When Does the Death Penalty Apply in Arizona?

In Arizona, the death penalty may be sought only in crimes of first-degree premeditated murder or for death – felony murder. The felony murder rule in Arizona allows the prosecution of an individual for murder if the death occurs during the commission of certain crimes, even if the person prosecuted did not actually kill the victim.

Thus, all perpetrators may be charged with capital murder even if only one person commits the homicide. These crimes include arson, kidnapping, robbery, sexual assault and child molestation. 

For a person to be sentenced to death, in addition to murder conviction itself, the court must find proof of aggravating circumstances and make the determination that the sentence is the most appropriate punishment under the circumstances. Finally, the defendant must be at least 15 years of age for the State to seek the death penalty.

 Aggravating circumstances for capital murder include:

  • A prior conviction for which a sentence of life imprisonment or death was imposable;
  • A prior serious offense involving the use or threat of violence;
  • Knowingly creating a grave risk of death to others outside of the victim;
  •  Procurement the commission of murder by payment or promise of payment;
  • Murder committed in an especially heinous, cruel, or depraved manner;
  • Murder committed while in the custody of the State Department of Corrections, law enforcement agency or jail;
  • Previous capital conviction or multiple homicides;
  • Murder of a victim under 15 years of age or of a victim 70 years of age or older; and
  • The knowing murder of a law enforcement officer. 

According to Craig Orent, a criminal defense lawyer in Phoenix, “The court only needs to find one aggravating circumstance in order to apply the death penalty.

History of Death Penalty Laws in Arizona

Until 1934, Arizona executed prisoners by hanging. The gas chamber replaced this method. From 1962 to 1992, Arizona did not execute any prisoners, due in some part to the 1972 Supreme Court ruling in Furman v. Georgia, that the death penalty violated the 8th Amendment against cruel and unusual punishment, as it was being applied in the states.

In 1992, Arizona voters approved execution by lethal injection. Any person convicted before November 1992 who has been sentenced to death, may choose death by lethal injection.
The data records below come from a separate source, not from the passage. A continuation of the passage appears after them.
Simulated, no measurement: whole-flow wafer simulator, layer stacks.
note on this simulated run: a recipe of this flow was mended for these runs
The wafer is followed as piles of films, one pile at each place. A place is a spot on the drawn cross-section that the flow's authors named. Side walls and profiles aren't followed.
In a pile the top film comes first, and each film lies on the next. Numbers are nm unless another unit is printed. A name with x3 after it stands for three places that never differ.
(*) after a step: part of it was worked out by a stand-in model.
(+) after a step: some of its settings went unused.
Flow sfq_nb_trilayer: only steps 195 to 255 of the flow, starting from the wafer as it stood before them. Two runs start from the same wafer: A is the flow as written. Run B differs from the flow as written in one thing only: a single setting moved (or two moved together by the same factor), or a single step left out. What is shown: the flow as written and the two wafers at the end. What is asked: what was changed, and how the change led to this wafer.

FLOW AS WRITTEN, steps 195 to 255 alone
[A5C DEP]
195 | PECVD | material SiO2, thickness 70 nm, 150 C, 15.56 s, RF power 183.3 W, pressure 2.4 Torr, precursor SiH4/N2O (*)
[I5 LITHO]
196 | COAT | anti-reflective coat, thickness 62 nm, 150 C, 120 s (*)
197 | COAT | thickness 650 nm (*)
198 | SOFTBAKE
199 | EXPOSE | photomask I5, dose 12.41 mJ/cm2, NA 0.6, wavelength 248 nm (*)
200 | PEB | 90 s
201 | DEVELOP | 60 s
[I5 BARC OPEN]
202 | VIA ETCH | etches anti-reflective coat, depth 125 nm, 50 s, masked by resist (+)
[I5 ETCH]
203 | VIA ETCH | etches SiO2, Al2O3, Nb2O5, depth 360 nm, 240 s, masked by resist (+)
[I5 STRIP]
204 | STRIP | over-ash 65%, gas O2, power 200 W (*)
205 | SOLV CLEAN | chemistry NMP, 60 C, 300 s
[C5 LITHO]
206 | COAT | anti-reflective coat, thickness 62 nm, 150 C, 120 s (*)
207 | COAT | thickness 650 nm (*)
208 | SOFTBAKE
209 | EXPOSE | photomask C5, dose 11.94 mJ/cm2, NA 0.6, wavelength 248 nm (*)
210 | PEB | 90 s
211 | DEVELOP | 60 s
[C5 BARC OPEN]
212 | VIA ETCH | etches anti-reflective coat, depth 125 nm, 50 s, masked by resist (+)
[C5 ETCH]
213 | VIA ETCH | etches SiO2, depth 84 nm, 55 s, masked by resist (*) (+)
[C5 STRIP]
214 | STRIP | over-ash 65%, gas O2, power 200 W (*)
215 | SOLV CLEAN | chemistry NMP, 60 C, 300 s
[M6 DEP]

In 2000, then Arizona Attorney General, Janet Napolitano, created the Capital Case Commission to study the death penalty in Arizona. Arizona has had a checkered history with regard to obtaining and using the drugs needed for death by lethal injection.

In 2011, there was a national shortage of the drugs needed for lethal injection. Arizona attempted to use sodium thiopental imported from India, but the FDA detained the shipment when it arrived at the airport in Phoenix. Arizona then switched from sodium thiopental to pentobarbital. It then began using midazolam, a controversial sedative.

In 2014, after the protracted execution of Joseph Wood, using a two-drug cocktail of midazolam and hydromorphone, a federal judge issued a stay on executions in Arizona. To date, Joseph Wood is the last person to have been executed by the State of Arizona.

The witnesses to that execution were unable to hear Wood’s protracted gasping and choking and so were unaware of the severity of the situation. Wood was given at least 15 doses of the lethal injection cocktail during the approximately 2-hour execution before he expired. This execution gave rise to protracted litigation regarding Arizona’s administering of lethal injection.

Arizona Lawsuit Settlement

In June of 2020, Arizona settled a long-running execution lawsuit, First Amendment Coalition v. Ryan, brought over the lack of transparency in Arizona executions. The case, filed in part in response to the death of Joseph Wood, had been brought by seven death row inmates and a coalition of media organizations challenging Arizona’s execution practices involving:

  • Witnesses to the execution
  • The source and quality of the drugs used, and
  • The qualifications of execution team members inserting intravenous lines into inmates.

As a result of the settlement, the microphones which had previously been turned off are now required to remain on during the execution.

It is believed that this settlement will permanently end the state’s use of midazolam in executions, and will impose limits on the state’s discretion to deviate from its written lethal injection execution procedures, bringing transparency to any further executions. The Arizona Attorney General’s office has requested help from the state’s governor in getting pentobarbital so Arizona could resume executions. 

There are no executions currently scheduled in Arizona although Arizona currently has over 100 inmates on death row.